I'm currently doing Andrew's course, and in this course there's a part that he shows the partial derivative of the function $\frac{1}{2m}\sum_{i=1}^{m}(H_\Theta(x^i)-y^i)^2$ for both $\Theta_0$ and $\Theta_1$. But I couldn`t wrap my mind around it. I would like to see a step by step derivation of the function for both $\Theta$s.
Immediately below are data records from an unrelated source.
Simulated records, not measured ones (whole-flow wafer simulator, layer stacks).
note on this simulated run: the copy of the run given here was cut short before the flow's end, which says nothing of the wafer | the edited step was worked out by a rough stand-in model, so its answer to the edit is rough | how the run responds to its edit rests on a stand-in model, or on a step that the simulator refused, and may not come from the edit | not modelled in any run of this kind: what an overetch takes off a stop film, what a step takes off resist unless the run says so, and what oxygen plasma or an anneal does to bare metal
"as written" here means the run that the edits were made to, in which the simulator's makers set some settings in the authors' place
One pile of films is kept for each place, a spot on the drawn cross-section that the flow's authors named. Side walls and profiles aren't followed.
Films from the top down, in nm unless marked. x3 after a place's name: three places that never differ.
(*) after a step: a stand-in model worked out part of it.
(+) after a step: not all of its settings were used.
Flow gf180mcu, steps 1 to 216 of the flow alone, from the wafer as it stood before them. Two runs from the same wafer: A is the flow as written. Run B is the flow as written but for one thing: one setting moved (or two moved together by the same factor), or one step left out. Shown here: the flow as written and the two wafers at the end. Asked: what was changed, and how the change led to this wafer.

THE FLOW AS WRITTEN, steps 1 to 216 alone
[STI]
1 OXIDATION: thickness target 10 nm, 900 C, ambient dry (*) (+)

The Hypothesis Function is defined as $H_\Theta=\Theta_0+\Theta_1x$
And the partial derivatives are
For $\Theta_0$
$\frac{1}{m}\sum_{i=1}^{m}(H_\Theta(x^i)-y^i$
For $\Theta_1$
$\frac{1}{m}\sum_{i=1}^{m}(H_\Theta(x^i)-y^i)x^i$
Consider I have a function $u = x^2 +1$ and $f(x)=u^2=(x^2+1)^2$. Following chain rule, I will get the derivative:
$\frac{df}{dx}= \frac{df}{du} * \frac{du}{dx}= 2(x^2+1) * 2x$
Do the same with machine learning problem, call $f = \frac{1}{2m}\sum_{i=1}^{m}(H_\Theta(x^i)-y^i)^2$, just focus on $u = H_\Theta(x^i)-y^i$, we can see that:
$\frac{df}{du} = 2*(H_\Theta(x^i)-y^i)$
With $\Theta_0$: $\frac{du}{dx} = 1$
With $\Theta_1$: $\frac{du}{dx} = x^i$
Number $2$ is shortened with $2m$ equal $m$